One-shot/static data mixing

Given:

  • $M$ data sources/types $D_1,\dots,D_M$ (eg chat logs, code, scientific papers etc)

  • $K$ (loss) metrics $L_1,\dots,L_K$ (eg benchmarks) (often $K = M$)

  • training algorithm $\cA$ that maps data mixes $\pi\in\Delta^{M-1}$ to models $\cF$ (eg loss minimization on IID samples from $\sum_{m=1}^M\pi_mP_m$)

the optimal one-shot/static data mixing problem is

$$\textstyle \min_{\pi\in\Delta^{M-1}}(L_1(\cA[\pi]),\dots,L_K(\cA[\pi])). $$

Ex: Inclusive Images Competition

wedding photographs (donated by Googlers) labeled by a classifier trained on the Open Images dataset

  • $D_k$ consists of images from the $k$-th geographic area

  • $L_k$ are (classifier) accuracies on images in $D_k$ ($K = M$ here)

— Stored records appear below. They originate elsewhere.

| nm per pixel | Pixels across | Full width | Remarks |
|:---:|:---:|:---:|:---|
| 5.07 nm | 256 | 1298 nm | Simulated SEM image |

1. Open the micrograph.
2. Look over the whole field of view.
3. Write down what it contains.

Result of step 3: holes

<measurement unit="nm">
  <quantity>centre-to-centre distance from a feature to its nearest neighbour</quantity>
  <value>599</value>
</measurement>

  • $\cA[\pi]$ is loss minimization on samples from $\sum_{m=1}^M\pi_mP_m$

Dynamic data mixing

The training algorithm $\cA$ maps sequences of data mixes

$$ \pi_{1:T}\triangleq(\pi_1,\dots,\pi_T),\quad\pi_t\in\Delta^{M-1} $$

to models $\cF$ (eg curriculum learning

$$\textstyle f_{t+1}\gets\argmin_{f\in\cF}\sum_{m=1}^M\pi_mE_m(f) + D(f,f_t) $$

where $E_m$ is the training error on the $m$-th data type and $D$ is a proximity term).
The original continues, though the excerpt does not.